Retrenchment is a dismissal for operational reasons and is classified as a no-fault dismissal, explains the Labour Law for Managers Loose Leaf Service.
This means your employee isn't accountable for his current circumstances. And, as a result, there's an increased burden on you to ensure a fair and proper process during retrenchments.
While this isn't an easy process, there are methods you can use to make retrenchment just a little bit easier on your employees and your business.
Six tips to make retrenchment easier on your employees AND your business
#1: Have all the required information at hand
Try to answer your employees' questions with informed answers. Don't guess. And don't be evasive. You're legally required to supply your reasons for retrenchment.
Remember, information is the key to constructive consultations regarding retrenchments.
#2: Don't prolong the process
Retrenchment will have a major psychological and lifestyle impact on your employee. Don't allow a prolonged process to heighten anxiety. This could have a detrimental impact on productivity and staff morale.
#3: Personally inform each affected employee of the possibility of retrenchment
It's unacceptable to announce the possibility of retrenchment at a general meeting or as an item on an agenda. There will be many and varied emotional responses to the news of impending retrenchment and you must give your employee due respect during the process.
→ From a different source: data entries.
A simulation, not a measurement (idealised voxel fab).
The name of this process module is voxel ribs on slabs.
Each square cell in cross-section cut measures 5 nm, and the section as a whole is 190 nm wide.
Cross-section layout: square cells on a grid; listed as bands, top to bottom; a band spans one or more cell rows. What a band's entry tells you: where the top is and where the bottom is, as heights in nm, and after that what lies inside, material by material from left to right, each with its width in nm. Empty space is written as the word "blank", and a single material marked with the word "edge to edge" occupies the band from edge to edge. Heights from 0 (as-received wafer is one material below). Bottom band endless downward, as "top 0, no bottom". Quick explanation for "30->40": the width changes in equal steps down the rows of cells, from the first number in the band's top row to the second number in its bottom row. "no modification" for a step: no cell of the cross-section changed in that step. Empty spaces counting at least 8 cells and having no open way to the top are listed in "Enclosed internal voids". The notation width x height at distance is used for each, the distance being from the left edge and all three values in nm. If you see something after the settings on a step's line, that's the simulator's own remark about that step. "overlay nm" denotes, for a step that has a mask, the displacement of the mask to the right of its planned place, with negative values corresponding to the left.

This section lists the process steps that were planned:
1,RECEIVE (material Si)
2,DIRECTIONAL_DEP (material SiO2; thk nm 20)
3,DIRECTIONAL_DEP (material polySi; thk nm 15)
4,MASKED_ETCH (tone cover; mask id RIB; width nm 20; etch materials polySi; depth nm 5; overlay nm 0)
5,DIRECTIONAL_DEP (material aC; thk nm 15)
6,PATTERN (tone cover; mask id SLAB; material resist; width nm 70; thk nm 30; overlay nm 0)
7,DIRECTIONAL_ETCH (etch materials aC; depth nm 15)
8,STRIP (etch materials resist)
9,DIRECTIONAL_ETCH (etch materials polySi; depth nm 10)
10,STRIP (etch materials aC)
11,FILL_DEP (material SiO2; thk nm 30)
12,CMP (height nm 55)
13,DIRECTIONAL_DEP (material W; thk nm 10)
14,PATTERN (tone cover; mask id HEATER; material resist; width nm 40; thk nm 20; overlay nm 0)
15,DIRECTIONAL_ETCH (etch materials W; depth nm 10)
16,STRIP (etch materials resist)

4: Be generous with time off
Allow for affected employees to attend interviews, financial counselling and other personal affairs during working hours. You can't expect retrenches to continue with 'business as usual'.
#5: Keep accurate records
Keep records of all relevant notices, fund records, employee letters and statements as well as meeting minutes related to actual or possible retrenchments.
#6: Don't forget employees who haven't been retrenched
Address the anxiety and 'survivor-guilt' amongst employees who aren't directly affected by the retrenchments.
Offer psychological counselling for those who've been 'left behind' and who feel they might benefit from this type of support.